Synchronicity is choreographed by a great, pervasive intelligence that lies at the heart of nature, and is manifest in each of us through intuitive knowledge.
~ Deepak Chopra
My garden has emerged from a tangle of intentions. Native, wild and cultivated species flourish, entwined in lifeways and relationships that weave through species and shared space. I’ve been cultivating this feral suburban land for about three years now, though it has mostly grown itself, allowing me to witness and be of service to the life that calls it home. Spending time here, I have become intimate with its inhabitants - the green anole with the missing back foot that dominates the raised beds, the plump gecko that hunts near the kitchen window, the family of mice that thrive in the compost pile despite occasional predation by a couple of domiciled cats.
For the past two years a cohort of bumblebees have been regular visitors in the morning and evening hours. It began early last summer when they came in packs, flying low and slow in the early light, bouncing from bloom to bloom along the vining luffa, salvia and morning glories. I began to look forward their arrival, smiling as I watched them stuffing furry bodies into flowers thick with yellow pollen, back legs dangling, corbiculae packed to overflowing with the good stuff. Sometimes I find them napping, curled up in a blossom and swaying gently in the morning breeze. They never seem to mind my presence, focused intently on their task.
The lovely flowers embarrass me,
They make me regret I am not a bee.
~Emily Dickinson
Bumblebees are native here, unlike the honeybee who’s introduction to Turtle Island began with European colonization. Their ancestors were pollinators of the Great Prairies, a vast grassland that stretched from what is today central Texas north to Canada. But that was long ago, before the plow, the cows and suburban sprawl, in the days when technicolor blossoms spread across the land as far as the eye could see. One can imagine the air vibrating with the hum of a thousand tiny wings, furry tanks flying lazily from bloom to bloom through sun dappled grasses, the scent of a million flowers rippling through their wings.

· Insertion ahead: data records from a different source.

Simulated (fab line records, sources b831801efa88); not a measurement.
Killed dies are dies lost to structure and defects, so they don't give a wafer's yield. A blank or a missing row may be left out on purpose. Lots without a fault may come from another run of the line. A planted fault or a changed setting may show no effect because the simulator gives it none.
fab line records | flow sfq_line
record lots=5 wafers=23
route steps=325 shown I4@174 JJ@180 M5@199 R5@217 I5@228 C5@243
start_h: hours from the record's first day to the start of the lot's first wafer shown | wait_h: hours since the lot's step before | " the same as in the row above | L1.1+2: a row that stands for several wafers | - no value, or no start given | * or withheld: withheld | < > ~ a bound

One of the greatest tragedies humanity has suffered during the colonial times is the demystification of Nature.
~ Charles Foster
Having evolved in a world of abundance, bumblebees didn’t develop an aptitude for long distance flight and tend to forage close to home. Watching this years cohort, I wonder where their hive is, knowing it is unlikely to be the same as last years. The life of a bumblebee follows the seasons, a cycle that begins in the spring and ends in the fall. Each year the queen emerges from her solitary winter’s sleep and goes out into the world seeking the perfect place to build a hive. She will choose a site on the ground, either in an abandoned critter hole or under under a mat of dense brush or grass. Once settled she busies herself with preparations, creating wax pots in which to collect pollen and lay her eggs. The first hatchlings will all be females, and this femme regime will spend the summer foraging for pollen, building the hive into a thriving colony. It will not be until Autumn that new queens and males will be born, and these will leave the hive soon after to mate. When the first frosts of winter arrive, only those newly mated queens will survive, hunkered down in hibernation. All the rest will die.
This summer not much of what I planted flourished, even the luffas that had been so previously abundant. The few plants that have thrived are those that have been rooted in, native and well adapted enough to have built in coping mechanisms for periods of prolonged heat and drought. The bumblebees have returned, fewer in numbers than before but with the same consistency and focus of harvest. Those I see regularly gather pollen from the native mealy blue sage, morning glories and esperanza blooms that have thrived despite the oppressive heat dome of 2023. I do my best to keep these things alive so they will have enough sustenance to give life to next years cohort.
Bumblebee populations around the world are in decline, due mostly to a loss of habitat. Providing space for these beings to forage, and leaving room and structure for them to nest, isn’t complicated. It simply means letting go of control, seeing the beauty in wild things, and greeting the world around us with an open heart.









Call it a bird, an insect, an animal or a man, call it by any name you please, one serves ones own self in every one of them.